Katharina Walter studied Communication Design with an emphasis on typography and book layout at the University of Applied Sciences, Mainz under the supervision of Professor Hans-Peter Willberg and Professor Ulrike Stoltz and worked for several years in the fields of publishing, museums and theatre. During her subsequent cultural science studies at Humboldt-Universität zu Berlin, she specialised in the cultural and scientific history of typography and completed a Master's degree with a dissertation on the cultural technology of typography, using the example of Adrian Frutiger's 'Univers' font. In connection with this, Katharina Walter worked on the archiving of Frutiger's pre-mortem bequest at the Museum für Gestaltung in Zürich from April to July 2013.
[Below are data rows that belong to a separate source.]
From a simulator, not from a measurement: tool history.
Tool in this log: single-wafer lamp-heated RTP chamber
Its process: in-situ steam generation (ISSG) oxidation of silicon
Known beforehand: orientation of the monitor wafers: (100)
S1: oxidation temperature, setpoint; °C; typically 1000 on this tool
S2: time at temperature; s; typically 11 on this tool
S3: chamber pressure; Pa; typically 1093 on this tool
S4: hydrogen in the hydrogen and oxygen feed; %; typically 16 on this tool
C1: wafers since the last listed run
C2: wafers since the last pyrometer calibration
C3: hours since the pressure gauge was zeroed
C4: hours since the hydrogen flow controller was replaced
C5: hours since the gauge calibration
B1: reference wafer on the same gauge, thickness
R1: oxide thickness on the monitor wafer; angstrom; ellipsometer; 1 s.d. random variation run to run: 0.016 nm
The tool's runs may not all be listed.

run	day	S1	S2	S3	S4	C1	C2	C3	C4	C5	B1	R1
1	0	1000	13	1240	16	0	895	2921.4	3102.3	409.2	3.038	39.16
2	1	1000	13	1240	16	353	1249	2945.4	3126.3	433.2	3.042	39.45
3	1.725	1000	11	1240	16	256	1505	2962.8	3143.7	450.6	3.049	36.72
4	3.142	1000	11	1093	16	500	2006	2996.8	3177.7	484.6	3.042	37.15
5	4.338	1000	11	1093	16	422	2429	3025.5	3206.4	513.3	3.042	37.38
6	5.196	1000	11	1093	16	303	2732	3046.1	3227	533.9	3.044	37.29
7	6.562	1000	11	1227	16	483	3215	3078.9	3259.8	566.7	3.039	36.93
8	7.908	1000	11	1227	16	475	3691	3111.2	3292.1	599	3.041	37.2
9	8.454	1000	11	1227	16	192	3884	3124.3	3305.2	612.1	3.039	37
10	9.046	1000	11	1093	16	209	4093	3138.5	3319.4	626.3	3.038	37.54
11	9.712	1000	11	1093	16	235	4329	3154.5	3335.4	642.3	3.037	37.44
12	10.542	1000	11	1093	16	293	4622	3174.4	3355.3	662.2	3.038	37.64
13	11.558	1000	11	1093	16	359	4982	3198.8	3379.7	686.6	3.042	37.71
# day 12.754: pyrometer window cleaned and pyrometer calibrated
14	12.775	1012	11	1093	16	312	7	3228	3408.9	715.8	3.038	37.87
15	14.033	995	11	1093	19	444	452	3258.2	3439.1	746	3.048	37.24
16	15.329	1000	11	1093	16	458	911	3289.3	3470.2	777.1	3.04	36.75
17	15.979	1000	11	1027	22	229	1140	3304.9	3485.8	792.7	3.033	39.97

Within her work at the Excellence Cluster, Katharina Walter researches the interdependence of typographic Gestaltung and media carriers, using a materials analytical approach. Her dissertation addresses the historic turn in typography, which involved the progression from the use of lead type to photo composition in the mid 1950s. Phototype technologies, at that time a novel feature and complex processing procedures are analysed as well as subjected to experiments using consolidated typographic structures; current perception patterns of typography are examined and new forms of reading generated.
Research interests:
Typography as cultural technique; history of the knowledge of typographic media and technologies; theories and discourses relating to typography.